David Pescod's Late Edition February 16, 2006
DIAZ RESOURCES (T-DZR) $1.11 -0.02 SHARON ENERGY (V-SHY) $0.72 +0.04 Now these are pretty good numbers! Or at least they used to be when people last cared about natural gas prices. Sharon Energy and Diaz Resources announced successful completion of two Allen Ranch wells which were fracture stimulated late last week and tested over the weekend.
The Allen Ranch Hancock #2 well in Texas completed one of eight potential Wilcox gas zones and is flowing to sales at a restricted rate of 5 MMcfd with some very good pressure of 10,150 psi.
The Allen Ranch Hancock #1 well also completed the fourth Wilcox gas zone and is currently flowing at a restricted rate of 5.6 MMcfd with pressure of 7800 psi. Yes, folks, these are really good numbers.
I suspect it would have been really significant two months ago, when gas was $15.00. It’s still not bad with gas at $7.20, but the oil and gas market has definitely softened and interest slackened.
Meanwhile production from the Allen Ranch field is being restricted by facility constraints. But the results are pretty good for two of Bobby Lamond’s companies—Diaz Resources with a 20% interest in the wells and Sharon Energy with a 14% interest.
These are deep and fairly expensive wells in Texas, but they are certainly coming up with the results. It’s not as if they were finding something really neat like copper, zinc or nickel, which seems to be of a little more interest these days, but should gas (in a few months) finally bottom in the summer time when demand for gas once again, creates interest, this should be two stories to watch.
We sold both our Diaz Resources and Sharon Energy when gas started weakening a month ago, but all this is still good news for veteran oil and gas man Bobby Lamond.
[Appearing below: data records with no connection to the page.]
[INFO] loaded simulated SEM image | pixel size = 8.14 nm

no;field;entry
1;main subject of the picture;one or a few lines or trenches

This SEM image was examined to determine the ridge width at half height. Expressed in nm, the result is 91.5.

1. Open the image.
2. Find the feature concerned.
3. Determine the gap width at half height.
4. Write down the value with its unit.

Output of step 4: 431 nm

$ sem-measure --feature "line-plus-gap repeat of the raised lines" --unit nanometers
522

It will help him pay for some tickets later this week for the production of “Guys and Dolls” at the Citadel Theatre here in Edmonton.
While Lamond mentions that he has had some influence on his family—after all, his two boys became geologists, his daughter totally escaped his influence. She is a performer with Broadway on the Mind and featured in this play that should light up Edmonton, and lucky Bobby gets to escape the cultural waste land that is Calgary and come up for a little arts and crafts to see his daughter perform.
KIRKLAND LAKE GOLD (T-KGI) $6.00 +0.53 HUDSON RESOURCES (V-HUD) $0.65 -0.05 Talk about volatile. The price of gold over the last few days has suddenly become a traders delight. Down $20 one day, up $10 the next and you just never know what next!
Today though, gold has a positive move and the sector a great day — well, for most anyway. Kinross Gold reminds us that they don’t have the best collection of producing mines out there and announce a loss of $0.13 a share versus a profit of $0.02 the same quarter last year. The stock plummets.
In the meantime, Kirkland Lake Gold decided to come up with some good news on a good day for gold. It still amazes us that Kirkland Lake was able to put together a combination of five former producers under the one umbrella. Usually those camps were so secretive about whatever they had, they just never co-operated on anything, despite being neighbors. Sometimes within hundreds of meters of each other.
Kirkland Lake is a combination of the old Teck-Hughes, Lake Shore and Wright Hargreaves mines in the Kirkland Lake camp that formerly produced more than 20 million ounces of gold.
When we check today with Scott Koyich who has KGI as clients, he tells us that KGI’s problems they’ve had up until recently, was a severe shortage of manpower to get the mining done. There had also been a little problem with dilution of ore, but now it looks like they are into better grade ore and he mentions that while there had been reports of problems with their scoop-trams, he suggests that’s not the case.
Meanwhile today, with the release of more drilling results, and announcements of new zones discovered, the stock is attracting new believers. Koyich mentions that as of April 30th last year, they had reserves of 920,000 ounces grading .46 ounces gold per ton. It will be interesting to see what those grades and numbers are in two months, when the new numbers are ready.
Koyich suggests that if he has to pick something that wasn’t a client ... he would go with Hudson Resources, which is a diamond play that is working in Greenland. Koyich also suggests that the one firm that does research on the different diamond plays around the North Country suggest that Hudson is one of the under-valued ones amongst the diamond explorer peers compared to say Diamondex (DSP) or Stornoway (SWY) and he figures that it is cheap with a good future. Geophysics starts on Greenland in March, drilling starts in May and he suggests that it is cheap compared to its peers. We note that we have already written up Hudson once or twice, because other analysts have also been positive on it.